[Sca-cooks] Pre-Roman Britain
mem at rialto.org
Sat Sep 15 07:29:57 PDT 2012
Your last sentence, Bear seems to be exactly the point of the article.
And sorry, I did mean AFTER the Roman conquest.
On 9/14/2012 5:30 PM, Terry Decker wrote:
> The Cassiterides (Herodotus, 450 BCE) were the northern European
> islands from which tin came. The term probably encompasses the tin
> mines in the British Isles, Brittany and Iberia. Tin mining was known
> in the Isles from about 3,000 BCE, which is the same time as some of
> the first commercial olive cultivation in Crete. Himilco explored the
> area for Carthagian trade around 500 BCE. There was extensive trade
> into Central Europe and the Mediterranean for at least 100 years
> before Caesar came calling. Strabo's Geography, written in Augustus's
> reign well before the invasion of 43 AD, says that the British paid
> more in customs and duties than could have been raised by conquest and
> Such finds wouldn't surprise me if they showed up in a Bronze Age site
> from 1000 BCE. Trade was far more extensive than most people recognize.

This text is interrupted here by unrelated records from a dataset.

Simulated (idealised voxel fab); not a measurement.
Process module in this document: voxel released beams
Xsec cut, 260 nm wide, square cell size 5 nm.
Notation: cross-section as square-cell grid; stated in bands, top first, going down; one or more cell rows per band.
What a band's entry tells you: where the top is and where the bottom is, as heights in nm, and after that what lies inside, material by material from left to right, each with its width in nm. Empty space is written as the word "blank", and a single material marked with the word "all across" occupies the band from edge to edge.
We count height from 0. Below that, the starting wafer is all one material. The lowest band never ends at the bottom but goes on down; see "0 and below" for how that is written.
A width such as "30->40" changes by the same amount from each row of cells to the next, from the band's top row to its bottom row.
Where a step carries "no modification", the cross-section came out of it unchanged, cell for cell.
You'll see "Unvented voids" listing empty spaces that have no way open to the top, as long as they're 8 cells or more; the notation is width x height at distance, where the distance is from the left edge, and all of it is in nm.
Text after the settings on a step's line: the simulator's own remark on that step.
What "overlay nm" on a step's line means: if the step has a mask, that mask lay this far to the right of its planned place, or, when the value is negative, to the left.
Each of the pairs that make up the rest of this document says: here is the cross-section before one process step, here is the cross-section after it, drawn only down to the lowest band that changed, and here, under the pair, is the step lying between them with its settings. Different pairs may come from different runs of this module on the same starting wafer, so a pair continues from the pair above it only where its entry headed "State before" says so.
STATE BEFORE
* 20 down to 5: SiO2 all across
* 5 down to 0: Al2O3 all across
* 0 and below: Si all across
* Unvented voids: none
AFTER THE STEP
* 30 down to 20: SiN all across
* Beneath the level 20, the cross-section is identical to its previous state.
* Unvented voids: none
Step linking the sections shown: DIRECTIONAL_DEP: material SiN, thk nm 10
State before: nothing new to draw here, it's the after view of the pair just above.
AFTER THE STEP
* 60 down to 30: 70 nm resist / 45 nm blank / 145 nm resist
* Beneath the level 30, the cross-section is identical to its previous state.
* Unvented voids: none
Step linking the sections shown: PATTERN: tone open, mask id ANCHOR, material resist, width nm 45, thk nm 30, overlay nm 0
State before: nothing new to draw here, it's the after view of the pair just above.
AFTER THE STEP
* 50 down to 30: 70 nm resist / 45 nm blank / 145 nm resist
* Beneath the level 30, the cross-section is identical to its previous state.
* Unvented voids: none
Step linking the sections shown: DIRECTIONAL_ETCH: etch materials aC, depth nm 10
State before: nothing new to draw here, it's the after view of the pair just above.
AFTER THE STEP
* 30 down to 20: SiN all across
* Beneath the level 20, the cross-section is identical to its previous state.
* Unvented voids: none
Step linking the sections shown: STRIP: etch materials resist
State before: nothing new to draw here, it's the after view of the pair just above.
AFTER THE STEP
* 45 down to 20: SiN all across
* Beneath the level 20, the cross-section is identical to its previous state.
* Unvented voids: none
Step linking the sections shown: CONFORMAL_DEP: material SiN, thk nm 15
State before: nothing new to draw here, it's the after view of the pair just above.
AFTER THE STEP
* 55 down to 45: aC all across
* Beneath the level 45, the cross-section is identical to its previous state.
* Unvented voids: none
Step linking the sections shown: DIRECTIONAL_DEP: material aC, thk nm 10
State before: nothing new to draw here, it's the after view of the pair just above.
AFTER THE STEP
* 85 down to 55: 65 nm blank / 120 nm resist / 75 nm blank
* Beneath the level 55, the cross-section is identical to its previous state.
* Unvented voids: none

>> >Just read an article this morning in Current Archaeology (a British
>> >publication) that discusses finding celery and coriander seeds and
>> olive >pits in a pre-Roman kitchen midden. These were previously
>> only thought >to have been used in Britain before the Roman conquest,
>> and make a >comment on Iron Age trade in foodstuffs.
>>> Mem Elaina
>> I suspect you meant to say "These were previously only thought to
>> have been used in Britain *after* the Roman conquest"
>> Ongoing excavations at Silchester, Hamps., (CA 250) have uncovered
>> the first evidence that Britain's inhabitants were enlivening their
>> meals with Mediterranean flavours before the Roman conquest -
>> including Britain's first Iron Age olive.